For example, Instance ID / SKU: gcp.es.datahot.n2.68x10x45

gcp.*

Denotes the cloud provider, GCP in this case or AWS/Azure in future cases.

\*.es.datahot.*

Denotes that this configuration is an Elasticsearch (es) cluster component that serves as a data node for hot content. Other options may be datawarm, datacold, datafrozen for data nodes, and kibana, master, and so on for other components.

\*.n2.*

Denotes that this configuration is running on the GCP N2 family.

*.68x10x45

Denotes the resource configuration, delimited by “x”.

* The first argument (68) denotes the total gross RAM capacity of the instance. Normally we use 4GB of that for utilities and therefore this configuration has a “usable RAM” of 64GB.

* The second argument (10) denotes the number of vCPUs allocated to the entire machine.

* The third argument denotes the ratio of RAM to storage capacity as in 1:X. In this case, for each 1GB of RAM, you will have 45 GB of disk to store Elasticsearch data.

The new configuration naming convention aligns with the data tiers intended for each configuration type, replacing prior naming conventions of “highio”, “highcpu”, and so on. The following table details the new configurations for data nodes and compares them with prior naming conventions where applicable.

New config name Notes

gcp.es.datahot.n2.68x10x45

This configuration replaces “highio”, which is based on N1 with 1:30 RAM:disk and similar RAM:CPU ratios.

gcp.es.datahot.n2.68x10x95

This is a new configuration that is similar to the first, but with more disk space to allow for longer retention in ingest use cases, or larger catalog in search use cases.

gcp.es.datahot.n2.68x16x45

This configuration replaces “highcpu”, which is based on N1 with 1:8 RAM:disk and similar RAM:CPU ratios.

gcp.es.datahot.n2.68x32x45

This is a new configuration that provides double the CPU capacity compared to “highcpu” or [68-16-1:45] configuration. It is intended for high throughput ingest use cases or intensive search use cases.

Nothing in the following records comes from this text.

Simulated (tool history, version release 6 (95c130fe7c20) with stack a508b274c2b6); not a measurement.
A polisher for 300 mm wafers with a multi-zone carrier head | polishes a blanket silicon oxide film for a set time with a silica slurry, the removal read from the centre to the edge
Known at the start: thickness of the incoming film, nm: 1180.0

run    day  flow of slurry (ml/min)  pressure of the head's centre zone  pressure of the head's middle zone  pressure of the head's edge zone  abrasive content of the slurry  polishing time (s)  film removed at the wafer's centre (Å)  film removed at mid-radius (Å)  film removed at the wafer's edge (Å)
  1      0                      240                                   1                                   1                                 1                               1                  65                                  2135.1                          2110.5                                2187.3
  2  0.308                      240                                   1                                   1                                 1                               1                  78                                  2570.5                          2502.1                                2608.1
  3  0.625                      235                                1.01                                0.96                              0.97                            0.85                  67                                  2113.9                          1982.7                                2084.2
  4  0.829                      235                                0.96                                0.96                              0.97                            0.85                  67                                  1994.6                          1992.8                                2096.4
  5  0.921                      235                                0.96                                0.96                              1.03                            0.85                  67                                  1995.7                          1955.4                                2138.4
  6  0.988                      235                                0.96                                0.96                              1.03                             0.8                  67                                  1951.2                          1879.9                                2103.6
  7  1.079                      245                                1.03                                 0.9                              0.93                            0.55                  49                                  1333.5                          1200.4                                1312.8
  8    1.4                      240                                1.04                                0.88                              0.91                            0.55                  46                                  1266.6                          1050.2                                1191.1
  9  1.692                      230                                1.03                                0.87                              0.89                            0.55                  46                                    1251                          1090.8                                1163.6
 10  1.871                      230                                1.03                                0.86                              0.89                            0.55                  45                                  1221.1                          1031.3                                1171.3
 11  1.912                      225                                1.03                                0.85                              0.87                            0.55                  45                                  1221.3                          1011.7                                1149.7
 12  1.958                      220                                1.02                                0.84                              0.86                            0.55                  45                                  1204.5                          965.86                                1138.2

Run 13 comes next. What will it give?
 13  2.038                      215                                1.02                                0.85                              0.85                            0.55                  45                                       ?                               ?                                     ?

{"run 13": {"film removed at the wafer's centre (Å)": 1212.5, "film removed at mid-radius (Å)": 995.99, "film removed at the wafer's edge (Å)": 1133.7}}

gcp.es.datahot.n2d.64x8x11

This is a new configuration powered by AMD processors which offers a better price-performance compared to Intel processors.

gcp.es.datawarm.n2.68x10x190, gcp.es.datacold.n2.68x10x190

These configurations replace “highstorage”, which is based on N1 with 1:160 RAM:disk and similar RAM:CPU ratios.

gcp.es.datafrozen.n2.68x10x95

This configuration replaces the (short lived) gcp.es.datafrozen.n2d.64x8x95 configuration we used for the frozen cache tier. n2d was based on the AMC epyc processor but we found that the Intel-based configuration provides a slightly better cost/performance ratio. We also tweaked the RAM/CPU ratios to align to other configurations and benchmarks.

For a detailed price list, check the Elastic Cloud deployment pricing table. For a detailed specification of the new configurations, check Elasticsearch Service default GCP instance configurations.

The benefits of the new configurations are multifold:

  1. By using newer generations of N2 machines, there is a general boost of performance related to new chipsets and faster hardware. On average the boost we witnessed in select benchmarks can reach up to 15%, however, different workloads may exhibit different improvements.
  2. The existing family types have been extended in terms of disk capacity which translates to a more cost effective infrastructure which in some cases can save up to 80% when calculating cost by disk capacity.
  3. There are now more instance types to choose from in the hot tier. Rather than the traditional “highio” and “highcpu”, there are now four options to cover the hot data tier which allows to optimize cost/performance further.

In addition to data nodes for storage and search, Elasticsearch nodes also have machine learning nodes, master nodes, and coordinating nodes. These auxiliary node types along with application nodes such as APM servers, Kibana, and Enterprise search have also been upgraded to the new N2 instance types. Both auxiliary node and application node configurations are based on Elasticsearch data node configuration types shown in the previous table.

New config name Notes

gcp.es.master.n2.68x32x45

Master nodes will now be based on the highest CPU rich configuration (68:32). In the past, master nodes were based on a configuration that had ¼ of the CPU for each unit of RAM (was called “highmem”). This will help boost the overall performance and stability of clusters, as master nodes have a critical role in maintaining cluster state and controlling workloads.

gcp.es.ml.n2.68x16x45

ML nodes will maintain the same type of VM configuration as in the past, but will have a new name (and billing SKU) that is consistent with the rest of the naming.

gcp.es.ml.n2.68x32x45

This is a new configuration that is similar to the “gcp.es.ml.n2.68x16x45” config but with 2x more CPU per unit of RAM and similar storage ratio.

gcp.es.coordinating.n2.68x16x45

Same as ML nodes - no configuration change, just a new name.

gcp.kibana.n2.68x32x45

Kibana nodes have been upgraded two steps up as well, to use 4x the CPU as they had when based on “highmem”. This ensures a more performant Kibana and helps with some client side aggregation, as well as responsive UI.

gcp.apm.n2.68x32x45

Same upgrade for APM. Will now use 4x the CPU.

gcp.integrationsserver.n2.68x32x45

Same upgrade for Integrations Server. Will now use 4x the CPU.

gcp.enterprisesearch.n2.68x32x45

Same upgrade for Enterprise Search application servers. Will now use 4x the CPU.